Oh, I am not getting anything done today.
Dribs and drabs, things thrown out, pictures put in boxes , basically moving piles.
So I’m writing.
I deal with death a LOT. Personally; in my groups. I know what to say and do, I think. But when it happens close to you there is still no real template. It depends on the person, the closeness, the history. It’s often-times easier with a stranger because then you can offer support not tinged with knowing. But knowing is great support. When Tom died the support was amazing, but my one friend who was a widow was able to help me in ways no one else could, or maybe that’s because I could look at her and know she had been through it and thus made it easier to believe her. She didn’t lie to me or sugar-coat. She helped me get down to business, and told me I would never not be in pain again and that it was ok. That doesn’t sound comforting, but it was.

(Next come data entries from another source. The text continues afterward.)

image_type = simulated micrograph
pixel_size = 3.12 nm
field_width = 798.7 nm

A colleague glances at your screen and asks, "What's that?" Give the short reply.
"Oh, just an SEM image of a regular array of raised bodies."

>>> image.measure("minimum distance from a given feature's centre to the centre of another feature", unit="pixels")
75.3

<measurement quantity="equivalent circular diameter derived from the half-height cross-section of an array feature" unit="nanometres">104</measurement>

A friend of mine died yesterday and now I can be that widow friend to his widow. But it’s complicated by years of bad blood, though a tentative relationship has been re-forming between me and his widow over the last year. But I don’t feel like I can swoop in, like I would with others, like they swooped in on me. There is a distance that has to be crossed, and I think at her level of comfort. Its a little frustrating to me because when I heard this morning I wanted to get in my car and go there. Something holds me back. I hope I am not mis-reading; I hope that she is not expecting me to swoop when I am cautiously offering. My schedule is open though through the weekend and she knows it. I told her ANYTIME and meant it. That’s all I can do, even though it doesn’t feel like enough. But she is not me, and I am not the me that I was, and our relationship is not what it was.
So. I wait. For whatever she needs in her time.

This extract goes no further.